War and Roses 1470: The Kingmaker
Knight of Nettlestead
Adept Command of Arms
+2 Attack rating and +1 Damage to all attacks
made in Personal Combat.
All infantry and cavalry attacks cost
-1 Command Points in battle.
Loyal to the Cause & Iron Nerve (+2 Nerve Test Roll).
Commands 3 contingents of men-at-arms, 2 contingents of archers, and 1 knight, Sir Edward Warton of Suffolk, wears his livery.
Sir Henry Wentworth the Knight of Nettlestead in Suffolk is 29 years old at the start of War & Roses, 1470. The eldest child and only son of Sir Philip Wentworth the Sheriff of Norfolk and Suffolk and Knight of Nettlestead and Lady Clifford. Sir Philip was King Henry VI’s Sergeant at Arms, and was a veteran of the war in France. The Wentworth arms are a chevron between three yellow leopard’s head on a field of sable. As a young knight, Sir Henry fought at the Battle of Hedgley Moor in May of 1464 under the Duke of Somerset and Sir Ralph Percy.
Both Sir John Shelton of Tunstall and his 550 men and Lord Roos with his 800 men fled the field and abandoned the Lancastrian cause before the final press with Yorkists. At full gallop on his destrier; Sir Henry managed to intercept and kill Lord Roos with two blows from his sword for his treachery against the House Lancaster. The Duke of Somerset and Sir Percy’s men remained on the field and attempted to hold but were quickly defeated at a heavy cost. Both Sir Henry and his father were captured after the Duke of Somerset’s defeat at the Battle of Hexham.

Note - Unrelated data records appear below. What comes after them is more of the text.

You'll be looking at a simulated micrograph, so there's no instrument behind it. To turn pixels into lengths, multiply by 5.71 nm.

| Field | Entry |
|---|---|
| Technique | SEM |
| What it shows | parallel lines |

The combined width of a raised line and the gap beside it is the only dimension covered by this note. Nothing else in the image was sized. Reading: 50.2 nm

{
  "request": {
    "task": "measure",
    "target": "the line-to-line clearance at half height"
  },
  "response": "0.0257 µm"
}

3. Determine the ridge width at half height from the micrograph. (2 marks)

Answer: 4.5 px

Sir Philip was soon executed and Henry was held by the Yorkists in the Tower of London for a year. Sir Henry was freed and pardoned by King Edward IV in December of 1466 and officially made Knight of Nettlestead thereafter. Henry’s two younger sisters are Countess Margaret Wentworth & Lady Elizabeth Wentworth, both of whom are unwed. The Knight of Nettlestead is unmarried and is a Committed Lancastrian.